Inspiring change and raising awareness for three passions: preserving culture (past); integrative wellness (present) and empowering children through education (future).

Who is your ultimate muse?

It may sound strange, but I’ve always been my muse, along with my friends and of course my daughter, Gabby. I’m addressing and dressing a creative, urban professional. A woman who travels the world, who needs and wants both sophistication and comfort.

If you were not a famous designer today, but were financially successful, would you still help people in developing countries?

Absolutely! You can’t travel, see the world and not want to help people in need. Because I’m a creative spirit, I’m drawn to the visual arts, so that’s how I chose to help.

How do you feel about new designers today?

These are exciting, but challenging times for fashion. The old rules of head-to- toe looks don’t apply because the consumer is curating her own looks with great pieces from different sources. So it’s about grabbing her attention by not being too out there and unwearable but not being too simple and boring. It’s a fine line. The exciting part is the creative freedom of fashion today. Trends don’t matter in the way they used to. You create and tell your own story.

What role does social media play for your company?

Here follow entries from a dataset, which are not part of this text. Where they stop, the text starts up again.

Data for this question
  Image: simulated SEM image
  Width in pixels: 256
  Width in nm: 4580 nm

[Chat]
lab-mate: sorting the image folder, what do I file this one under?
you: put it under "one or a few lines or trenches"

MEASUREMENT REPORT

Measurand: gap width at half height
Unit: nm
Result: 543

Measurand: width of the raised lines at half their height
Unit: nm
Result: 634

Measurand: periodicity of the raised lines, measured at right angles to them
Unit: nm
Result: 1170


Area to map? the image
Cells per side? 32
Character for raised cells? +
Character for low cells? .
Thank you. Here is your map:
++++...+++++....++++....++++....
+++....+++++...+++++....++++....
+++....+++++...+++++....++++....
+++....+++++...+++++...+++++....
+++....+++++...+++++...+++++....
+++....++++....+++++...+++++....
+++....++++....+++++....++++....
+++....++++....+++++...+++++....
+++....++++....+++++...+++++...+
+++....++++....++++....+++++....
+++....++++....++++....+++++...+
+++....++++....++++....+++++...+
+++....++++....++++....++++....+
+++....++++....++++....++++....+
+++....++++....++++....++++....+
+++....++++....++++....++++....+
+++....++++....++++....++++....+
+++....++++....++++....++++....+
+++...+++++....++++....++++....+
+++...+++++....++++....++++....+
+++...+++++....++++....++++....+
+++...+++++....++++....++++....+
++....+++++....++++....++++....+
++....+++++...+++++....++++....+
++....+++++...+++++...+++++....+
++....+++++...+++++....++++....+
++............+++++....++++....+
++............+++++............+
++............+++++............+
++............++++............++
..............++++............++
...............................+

In many ways, it’s our dressing room. When I first started designing, I insisted on joining my customer in the dressing room, where I dressed and addressed her. We spoke woman to woman, I learned about what she needed and wanted, and what she didn’t. The internet does that for us now – we can show her our clothes, our philosophy of living, our Foundation work, and she can write back to keep the dialogue going, no matter where she lives. The world is truly a global community and the internet keeps us connected.

NotOneMore campaign. Why gun violence and how do you feel about legalized death penalty?

NotOneMore speaks to gun safety. 88 people are killed every day in our country – we have to stop this senseless killing so that not one more family goes through the pain of losing a loved one.

Photo by  Lauri Levenfeld.

Handling three labels, family, traveling can get chaotic. How do you navigate through it all?

I don’t handle it all – I have wonderful teams around me – people who have been with me for years - who help me do all that I do. You’re only as good as those you work with.

How does yoga help you?

Yoga is my calm in the chaos. It centers my mind, body and spirit and grounds me. When I’m on my mat, I’m able to go within to the stillness that’s inside all of us. I surrender myself to the practice, which is really a moving meditation.

What is it about you that has made your dreams come true? What advice can you offer to new designers?

I’m a problem solver by nature; I see a void, I have to fill it. That’s what drives and motivates everything I do. For me, a challenge is an opportunity to be creative. My advice to new designers is two-fold: see the world and get inspired. It’s only by seeing the world that you can shift perspectives and learn to create in a whole new way. My second piece of advice is to get a job in retail. Nothing better prepares you than getting to know your customer, understanding what inspires and motivates her to buy what she does.